Adelaide to Melbourne rail upgrade not cost effective

Operators using Adelaide to Melbourne route may be able to put fears of increased rail competition aside

By Rob McKay | June 25, 2010

Operators servicing the Adelaide to Melbourne route may be able to put fears of increased rail competition to rest if the final Adelaide Rail Freight Movements Study report is accepted.

The report, compiled by consultancy firm GHD for the federal transport department, concludes that even the cheapest upgrade - improving the tortuous existing rail path through the Adelaide Hills - is not cost effective.

GHD researchers found even the most productive of the five options studied would provide benefits of $190m over 30 years, compared with construction costs for the five of between $700m and $3.2bn each.

"While there are benefits flowing to rail track managers, train operators and the communities that surround the rail line, the size of these benefits is modest and the size of the capital outlay required to generate such benefits is large, particularly in the new alignment options," the report says.

The current alignment has a capacity of 10.7 million tonnes of freight a year, which is more than double the 4.8 million tonnes a year currently carried on the rail line.

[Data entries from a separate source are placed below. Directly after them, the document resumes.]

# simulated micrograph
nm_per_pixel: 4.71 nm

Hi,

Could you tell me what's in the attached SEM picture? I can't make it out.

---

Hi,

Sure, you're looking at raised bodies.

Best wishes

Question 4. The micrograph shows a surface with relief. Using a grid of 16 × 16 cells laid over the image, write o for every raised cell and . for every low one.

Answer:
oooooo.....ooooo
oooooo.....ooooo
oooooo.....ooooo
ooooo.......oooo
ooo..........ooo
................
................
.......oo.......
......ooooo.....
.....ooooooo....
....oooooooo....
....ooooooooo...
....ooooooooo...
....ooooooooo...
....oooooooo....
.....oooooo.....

However, steep grades and tight curves force trains to travel more slowly and to use 50 percent more locomotive power per tonne than on other interstate rail freight corridors, the report says.

They also restrict trains to a maximum of 3,500 tonnes gross.

The terrain of the Adelaide Hills causes greater locomotive and wagon wear and tear and higher maintenance costs than would be incurred with a straighter, flatter alignment.

Responses from the Australian Trucking Association and the Australasian Railway Association to the report were awaited at deadline today.